Qin, the new minister of defense, is considered a close associate of China’s paramount leader, Deng Xiaoping, 84, and of reformist General Secretary Zhao Ziyang, 69, whom Deng has positioned as his successor.

At the Defense Ministry, authority has been deliberately limited since 1971, when Lin Biao, who was then defense minister, allegedly plotted a coup against Chairman Mao Tse-tung. Ever since the alleged plot, power has been concentrated in the Communist Party’s Central Military Commission, which is headed by Deng.

As part of China’s drive to modernize its army, the Defense Ministry is expected to assume greater importance under Qin. His closeness to Zhao is also seen by many observers as strengthening the general secretary’s political power base.

Qian, the new foreign minister, dealt with Soviet affairs from 1954 to 1974, and in that period he spent 10 years in the Soviet Union, according to the New China News Agency.

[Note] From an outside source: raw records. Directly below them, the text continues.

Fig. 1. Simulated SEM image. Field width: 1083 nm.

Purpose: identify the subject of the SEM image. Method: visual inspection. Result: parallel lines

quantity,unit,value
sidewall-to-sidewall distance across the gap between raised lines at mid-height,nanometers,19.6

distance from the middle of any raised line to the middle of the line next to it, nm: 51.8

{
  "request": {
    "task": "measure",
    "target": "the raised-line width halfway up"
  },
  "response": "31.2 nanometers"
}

Since 1982, Qian has headed Beijing’s negotiating team seeking to normalize relations between China and the Soviet Union. The two governments split bitterly in the early 1960s over strategic and ideological differences. Qian has also headed China’s delegation to Sino-Soviet border talks, which resumed last year after an eight-year hiatus. Relations between the two governments, while still strained, have gradually improved.

The two constitutional amendments approved Tuesday are intended to provide a stronger legal base for two key areas of China’s market-oriented reforms: the growth of private businesses and creation of real estate markets dealing in land-use rights.